Images, Thoughts on Travel, Equipment and Techniques that somehow relate to Nature & Wildlife Photography.

Oriente

Hoatzin dancing on log in Laguna Anangucocha; Ecuador Amazon

Hoatzin dancing on log in Laguna Anangucocha; Ecuador Amazon

People seem to fall into two camps, those that travel and those that don’t.  We fall into the group that travels.  I have always been a sucker for new and different when it comes to experiencing the world.  Different cultures, different landscapes and most importantly, the denizens of those landscapes.  This is not to say we don’t like where we live, our home base is in a pretty inviting area.  But we have lived in this house, on this little patch of ground for 19 (!) years.  This degree of familiarity doesn’t necessarily breed contempt but is certainly enough to lead into a state of non-attention.   This past October into November we spent about 3 weeks in Ecuador.  Small by country size (about the same as our home state of Colorado) but in biodiversity it’s huge, with over 20,000 vascular plants and 1,600 identified bird species (129 of which are hummingbirds!).  We went to experience and photograph some of that biodiversity.  You can travel from sea level (Pacific coast) to the low elevation Amazon Basin, crossing the Andes (peaks up to 20,000+ feet) along the way.  There is more to see and do here than could be experienced in a hundred such trips.

River traffic on Napo River in the Ecuadorian Amazon. Everything travels by boat.

River traffic on Napo River in the Ecuadorian Amazon. Everything travels by boat.

Gas flare along Napo River. Oil and gas exploration puts the entire Ecuadorian Amazon at risk.

Gas flare along Napo River. Oil and gas exploration puts the entire Ecuadorian Amazon at risk.

We started our journey by heading down the Napo river in the Amazon Basin.  OK, we started in Quito (how far back should we go?), flew into Coca, a town on the Napo river and one of several jumping off points for travel into the Amazon.  The Napo is a large tributary of the Amazon river that flows off of the eastern Andes.  It is also the easiest way to visit the Oriente or the east of Ecuador.  There are several lodges located along this river highway, all with great potential for the explorer.  Places to stay, places where a guide could be hired, places full of birds and animals that could be discovered.  Napo Wildlife Center, a lodge owned and operated by the indigenous Kichwa people is where we landed.  Literally, 2 hours by large river canoe with big outboard motors and another 2 hours by smaller canoe, powered by our guides, paddled quietly along a small blackwater creek.   We chose this place because the indigenous people administer it and it’s in Yasuni National Park, well-known as one of the biodiversity hotspots on the planet.  Who wouldn’t want to go?
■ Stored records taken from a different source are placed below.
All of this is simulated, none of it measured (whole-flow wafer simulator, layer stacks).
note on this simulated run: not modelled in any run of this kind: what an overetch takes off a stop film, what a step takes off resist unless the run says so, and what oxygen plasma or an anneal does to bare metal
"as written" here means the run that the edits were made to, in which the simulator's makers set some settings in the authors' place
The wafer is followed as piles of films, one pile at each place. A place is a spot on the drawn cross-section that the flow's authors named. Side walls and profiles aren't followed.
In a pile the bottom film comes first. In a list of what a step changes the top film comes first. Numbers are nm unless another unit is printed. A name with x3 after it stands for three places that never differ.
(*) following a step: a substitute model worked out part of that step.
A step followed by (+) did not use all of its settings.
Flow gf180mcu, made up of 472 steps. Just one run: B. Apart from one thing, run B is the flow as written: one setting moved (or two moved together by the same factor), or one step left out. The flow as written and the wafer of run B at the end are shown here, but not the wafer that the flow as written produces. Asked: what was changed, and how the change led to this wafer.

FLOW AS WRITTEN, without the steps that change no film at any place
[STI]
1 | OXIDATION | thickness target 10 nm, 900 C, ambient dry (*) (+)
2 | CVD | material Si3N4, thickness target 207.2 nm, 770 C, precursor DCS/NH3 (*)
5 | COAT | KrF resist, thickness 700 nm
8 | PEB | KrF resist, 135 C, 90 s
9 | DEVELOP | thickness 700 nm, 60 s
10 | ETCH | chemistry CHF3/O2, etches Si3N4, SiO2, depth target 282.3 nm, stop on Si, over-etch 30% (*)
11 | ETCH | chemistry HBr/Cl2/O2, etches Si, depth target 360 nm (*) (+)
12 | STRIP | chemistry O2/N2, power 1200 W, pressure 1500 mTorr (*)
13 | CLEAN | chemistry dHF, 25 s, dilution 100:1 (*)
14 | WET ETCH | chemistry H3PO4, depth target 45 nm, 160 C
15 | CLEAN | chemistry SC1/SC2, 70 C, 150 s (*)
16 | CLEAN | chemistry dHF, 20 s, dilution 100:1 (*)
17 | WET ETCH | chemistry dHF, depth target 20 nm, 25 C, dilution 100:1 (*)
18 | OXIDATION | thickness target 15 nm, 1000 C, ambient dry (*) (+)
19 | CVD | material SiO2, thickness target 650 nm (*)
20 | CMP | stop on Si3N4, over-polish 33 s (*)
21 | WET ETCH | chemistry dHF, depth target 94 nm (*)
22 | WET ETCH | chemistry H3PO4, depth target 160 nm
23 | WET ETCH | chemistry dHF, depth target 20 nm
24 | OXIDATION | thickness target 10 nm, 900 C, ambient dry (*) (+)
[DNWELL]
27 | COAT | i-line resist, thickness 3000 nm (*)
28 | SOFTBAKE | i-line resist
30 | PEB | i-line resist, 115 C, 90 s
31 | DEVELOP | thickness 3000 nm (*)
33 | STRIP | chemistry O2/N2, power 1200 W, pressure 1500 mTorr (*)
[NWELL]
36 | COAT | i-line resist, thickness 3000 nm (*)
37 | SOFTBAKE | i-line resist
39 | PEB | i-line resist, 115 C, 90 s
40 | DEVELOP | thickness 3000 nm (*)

Equatorial Saki Monkey, photographed from canoe in Yasuni National Park, Ecuador

Equatorial Saki Monkey, photographed from canoe in Yasuni National Park, Ecuador

Sunrising over Laguna Anangucocha and the Napo Wildlife Center. View from our cabina.

Sun rising over Laguna Anangucocha and the Napo Wildlife Center. View from our cabina.

Over the next several posts we will share not only some images made during this trip but also some of the trials and tribulations that arise, not the least of all was editing the 6,000 plus images we made during this foray into near paradise.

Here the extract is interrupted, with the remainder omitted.